The investments span several sectors. Up to 300 trillion won could flow into new chip factories planned for the country’s southwest. Add AI data centers, battery factories, and display production facilities to the mix.

The announcement is expected during a meeting with President Lee Jae Myung at the presidential office. SK Hynix executives are also expected to attend — signaling that South Korea’s semiconductor industry is presenting a united front.

Why now?

The timing isn’t coincidental. Global demand for AI chips shows no signs of slowing. NVIDIA is seeing record demand, and countries like the US, China, and Japan are investing heavily in domestic chip capacity. South Korea — home to Samsung and SK Hynix, which together dominate the global memory chip market — wants to extend its lead.

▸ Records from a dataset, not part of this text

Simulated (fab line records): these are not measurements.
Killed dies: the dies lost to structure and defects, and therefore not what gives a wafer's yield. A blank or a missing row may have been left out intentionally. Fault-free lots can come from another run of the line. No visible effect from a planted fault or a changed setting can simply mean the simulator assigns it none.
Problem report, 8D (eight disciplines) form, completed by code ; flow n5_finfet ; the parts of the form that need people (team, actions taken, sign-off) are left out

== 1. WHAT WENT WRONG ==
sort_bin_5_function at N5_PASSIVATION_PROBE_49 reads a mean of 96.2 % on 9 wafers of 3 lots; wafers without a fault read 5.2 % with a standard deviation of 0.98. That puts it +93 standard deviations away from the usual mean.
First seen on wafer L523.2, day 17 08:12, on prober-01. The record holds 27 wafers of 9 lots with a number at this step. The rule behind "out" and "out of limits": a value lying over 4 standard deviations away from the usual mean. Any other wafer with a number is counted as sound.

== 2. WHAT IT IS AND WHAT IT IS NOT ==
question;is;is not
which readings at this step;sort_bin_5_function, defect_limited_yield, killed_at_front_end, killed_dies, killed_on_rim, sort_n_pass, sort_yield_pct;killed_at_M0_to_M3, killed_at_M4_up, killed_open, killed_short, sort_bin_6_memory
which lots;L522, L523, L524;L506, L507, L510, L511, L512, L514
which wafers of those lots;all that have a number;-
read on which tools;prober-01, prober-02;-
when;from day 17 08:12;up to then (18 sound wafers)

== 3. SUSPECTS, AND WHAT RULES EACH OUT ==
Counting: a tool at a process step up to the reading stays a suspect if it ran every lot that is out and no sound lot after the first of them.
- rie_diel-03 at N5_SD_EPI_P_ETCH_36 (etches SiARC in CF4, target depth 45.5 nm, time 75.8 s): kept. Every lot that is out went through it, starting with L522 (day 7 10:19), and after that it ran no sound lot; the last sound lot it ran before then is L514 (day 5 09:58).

At the same time, Samsung is under pressure: its stock has underperformed compared to NVIDIA and TSMC, and its HBM (High Bandwidth Memory) chips for AI accelerators were long behind the competition.

The political angle

The investment is politically charged too. The opposition argues that the location choice — the country’s southwest — is politically motivated. The accusation: the government is pressuring conglomerates to invest in specific electoral strongholds.

Samsung and the government will see it differently. For President Lee, the investment program is a flagship of his economic policy. For Samsung, it’s the chance to build AI infrastructure at a scale that only a handful of companies worldwide can match.

Putting it in perspective

$648 billion over ten years — that’s more than the GDP of many countries. For comparison: Microsoft’s planned AI investments for this year alone sit at around $80 billion. Samsung is thinking on a completely different scale.

Whether the money will be invested wisely remains to be seen. But one thing is clear: the race for AI infrastructure just reached a new level.